People of color are often underrepresented in STEM education and careers. Black and Hispanic adults are less likely to earn STEM degrees than in other fields. According to a Pew Research Center analysis, they continue to make up a lower share of STEM graduates relative to their percentage of the adult population.

According to the analysis, current trends in STEM degree attainment appear unlikely to narrow these gaps substantially.

As for women, even though the gender now earns most of all undergraduate and advanced degrees, they remain a small share of degree earners in fields like engineering and computer science – where they are significantly underrepresented in the workforce.

According to an American Association of University Women (AAUW) report, girls and boys take the same number of math and science courses in elementary, middle, and high school. Both leave high school prepared to pursue science and engineering degrees in college. Yet women are less likely than men to pursue majors in STEM. By graduation, men outnumber women in nearly every scientific field. The difference is even more pronounced for physics, computer science, and engineering, with women earning only 20% of bachelor’s degrees in STEM. The numbers decline even more at the graduate level and in the workplace.

The program directed by Bailey seeks to change those statistics.

“For me, growing up, opportunity was everything. Had I not been exposed to STEM very early on, I would not have become a research scientist,” said Bailey.
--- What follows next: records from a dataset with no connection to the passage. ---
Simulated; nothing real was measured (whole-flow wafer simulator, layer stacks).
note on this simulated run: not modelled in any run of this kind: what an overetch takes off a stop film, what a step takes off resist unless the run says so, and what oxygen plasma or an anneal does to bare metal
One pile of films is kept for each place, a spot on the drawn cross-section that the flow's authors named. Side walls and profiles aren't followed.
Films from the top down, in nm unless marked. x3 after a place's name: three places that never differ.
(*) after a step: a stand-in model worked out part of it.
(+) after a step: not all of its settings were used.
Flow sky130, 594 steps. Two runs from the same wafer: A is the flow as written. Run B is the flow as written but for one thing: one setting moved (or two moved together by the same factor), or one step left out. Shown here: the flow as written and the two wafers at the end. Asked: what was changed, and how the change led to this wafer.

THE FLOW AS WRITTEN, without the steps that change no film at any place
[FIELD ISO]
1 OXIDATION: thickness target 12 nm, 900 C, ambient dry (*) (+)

Studies show students decide what they will do at around fifth grade. Like Bailey, students exposed to and engaged with STEAM early on are more likely to pursue a career in the field.

The University of Arkansas is also hoping to put itself on these students’ radars so they are more likely to choose the U of A to pursue their higher education in the future.

This is the first time the university has been awarded a grant from SEPA, funded by the National Institutes of Health and the National Science Foundation.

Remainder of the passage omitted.